On Sat, 06 Jun 2020 22:49:10 +0000 "other.arkitech" <other.arkitech@protonmail.com> wrote:
‐‐‐‐‐‐‐ Original Message ‐‐‐‐‐‐‐ On Saturday, June 6, 2020 9:18 PM, Punk-Stasi 2.0 <punks@tfwno.gf> wrote:
so, I'd say that any 'second generation' cryptocurrency has to have a level of privacy that is at least as good as monero's.
My take on Monero is that it is an overengineered solution.
wait, first you said it had 'some obfuscation' but now it's overengineered? =)
Mu understanding of an anonymous public system includes:
*I should be able to see in clear all the money in circulation, all the public database.
why would you want that?
*I shouldn't be able to link anything to a particular person or group.
that makes little sense. Once you 'see all money in circulation' linking the circulation to the users isn't hard. Or by 'all money' you mean just one number for the total supply?
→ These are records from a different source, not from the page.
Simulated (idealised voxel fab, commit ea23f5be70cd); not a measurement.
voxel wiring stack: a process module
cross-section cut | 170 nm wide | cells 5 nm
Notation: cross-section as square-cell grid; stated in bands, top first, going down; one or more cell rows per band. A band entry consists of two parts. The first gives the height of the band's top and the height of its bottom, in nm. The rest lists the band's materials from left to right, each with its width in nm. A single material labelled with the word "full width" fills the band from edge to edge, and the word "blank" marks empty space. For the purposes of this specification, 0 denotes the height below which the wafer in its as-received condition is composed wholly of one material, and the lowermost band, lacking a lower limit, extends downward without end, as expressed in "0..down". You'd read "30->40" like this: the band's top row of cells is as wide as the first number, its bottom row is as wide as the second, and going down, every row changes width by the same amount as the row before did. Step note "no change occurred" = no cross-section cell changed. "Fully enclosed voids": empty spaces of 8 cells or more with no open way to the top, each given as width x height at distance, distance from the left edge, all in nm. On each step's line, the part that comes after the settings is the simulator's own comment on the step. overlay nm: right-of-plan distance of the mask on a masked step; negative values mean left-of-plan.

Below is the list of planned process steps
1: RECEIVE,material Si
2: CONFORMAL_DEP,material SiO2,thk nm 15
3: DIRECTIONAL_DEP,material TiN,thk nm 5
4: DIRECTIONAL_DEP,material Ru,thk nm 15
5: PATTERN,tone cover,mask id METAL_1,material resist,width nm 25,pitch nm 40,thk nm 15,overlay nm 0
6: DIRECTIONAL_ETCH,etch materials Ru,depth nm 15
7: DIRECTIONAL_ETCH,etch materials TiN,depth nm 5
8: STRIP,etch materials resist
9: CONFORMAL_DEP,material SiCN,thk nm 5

Monero fails the first one, bcs they focused on making it difficult to analyze the money flows, the cash in circulation,
monero doesn't fail. On the contrary it achieves something that's much needed.
and macro-economy parameters that are of public interest.
not sure what's that supposed to mean? Which parameters are of 'public interest'?
they instead made an opaque public system.
your previous statement and this one beg the question, what do you mean by "public". monero isn't an 'opaque public system'. It's an accounting system that tries to achieve some of the properties of physical cash. It's 'public' only in the sense that anybody can use it. Which is a basic and required property for money.
The privacy problem coming from having the flow in clear is obvious. Behavioural patterns can be used to identify the person behind.
that's just one way. There are other, more direct ways to 'deanonymize' people.
The solutionm in my view, is not overloading the network, but instead by using a flow-break mechanism (like a mixer), which forms part of the public services offered by the platform.
The monero's trick is probably limiting its scalability as well.
so far there's a tradeoff between privacy and scalability. But then again, privacy is a fundamental requirement, unless you're promoting systems to further enhance the power of the surveillance state.
but I am not an expert in monero's details. Just speak by intuition, somehow educated guess, as my knowledge comes from coding a comparable system.